On the CES floor, Kubota’s digital twin demos visualized a world in which real‑time and persistent data from autonomous tractors, fixed sensors and potentially aerial drones are fused into a single operational view. Using these, managers can “assess, analyze and act anywhere, anytime,” using AI‑derived insights to make smarter decisions faster.
Dr. McMickell noted that in North America, Kubota is currently concentrating on vehicle‑based sensing on platforms such as the autonomous M5, but the existing drone integrations in Asia show a clear path to full multi‑domain orchestration where aerial views and ground‑level perception reinforce each other.
For Autonomy Global’s audience, several implications stand out:
- Data gravity moves to the field edge: Tractors and robots become high‑bandwidth data collectors, not just power units, with on‑board AI distilling insights where connectivity is weak and syncing to cloud platforms when possible.
- Standards and interoperability become strategic: As OEMs like Kubota, software providers like Agtonomy, and sensor companies like Bloomfield converge, common data models, APIs and safety frameworks will determine how quickly multi‑domain ecosystems can scale.
- Policy and certification will need to span domains: Regulatory frameworks that currently treat drones, tractors and ground robots in silos will need to evolve toward integrated safety and operational concepts that reflect mixed‑fleet, mixed‑domain operations on commercial farms.

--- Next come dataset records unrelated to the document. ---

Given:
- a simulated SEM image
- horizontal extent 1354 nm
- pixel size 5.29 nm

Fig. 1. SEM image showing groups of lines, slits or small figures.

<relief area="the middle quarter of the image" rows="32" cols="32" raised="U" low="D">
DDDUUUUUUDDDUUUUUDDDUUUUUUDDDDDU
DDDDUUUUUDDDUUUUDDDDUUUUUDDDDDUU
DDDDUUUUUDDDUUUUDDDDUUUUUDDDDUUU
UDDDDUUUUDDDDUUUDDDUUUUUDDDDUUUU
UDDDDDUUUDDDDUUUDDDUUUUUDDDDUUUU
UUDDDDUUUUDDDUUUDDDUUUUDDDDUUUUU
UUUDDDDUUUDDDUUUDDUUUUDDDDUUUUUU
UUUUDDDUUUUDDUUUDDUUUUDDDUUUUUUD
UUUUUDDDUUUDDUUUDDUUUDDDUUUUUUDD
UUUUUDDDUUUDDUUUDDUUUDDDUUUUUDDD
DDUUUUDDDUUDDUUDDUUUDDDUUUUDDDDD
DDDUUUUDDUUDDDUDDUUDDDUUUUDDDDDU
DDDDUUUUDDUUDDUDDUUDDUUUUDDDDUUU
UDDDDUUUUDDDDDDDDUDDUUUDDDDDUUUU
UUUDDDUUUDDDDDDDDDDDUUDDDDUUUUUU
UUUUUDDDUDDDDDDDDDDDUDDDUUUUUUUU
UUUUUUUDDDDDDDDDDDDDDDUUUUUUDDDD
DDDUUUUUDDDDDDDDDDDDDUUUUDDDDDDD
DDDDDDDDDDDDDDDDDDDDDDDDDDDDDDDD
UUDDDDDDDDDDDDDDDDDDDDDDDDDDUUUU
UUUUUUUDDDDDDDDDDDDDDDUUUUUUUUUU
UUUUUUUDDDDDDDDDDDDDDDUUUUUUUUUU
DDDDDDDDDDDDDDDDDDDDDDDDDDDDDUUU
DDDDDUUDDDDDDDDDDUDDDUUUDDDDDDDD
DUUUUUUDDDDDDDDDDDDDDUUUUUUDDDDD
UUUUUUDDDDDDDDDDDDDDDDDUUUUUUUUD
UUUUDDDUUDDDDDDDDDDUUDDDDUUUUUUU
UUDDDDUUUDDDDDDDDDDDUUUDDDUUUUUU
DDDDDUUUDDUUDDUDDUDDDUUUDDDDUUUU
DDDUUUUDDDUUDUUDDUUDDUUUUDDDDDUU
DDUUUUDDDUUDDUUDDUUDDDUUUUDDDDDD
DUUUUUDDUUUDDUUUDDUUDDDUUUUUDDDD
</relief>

Standing amid the bright lights of CES, Kubota brought forward a blueprint for how physical AI, embedded in trusted machines and coordinated across domains, can solve the labor, safety and sustainability challenges that define the future of agriculture. For Autonomy Global readers tracking the convergence of robotics, AI and critical infrastructure, Kubota and Agtonomy’s collaboration is a live case study in how to move from flashy autonomy promises to durable, multi‑stakeholder value, one vineyard row, and one autonomous mission, at a time.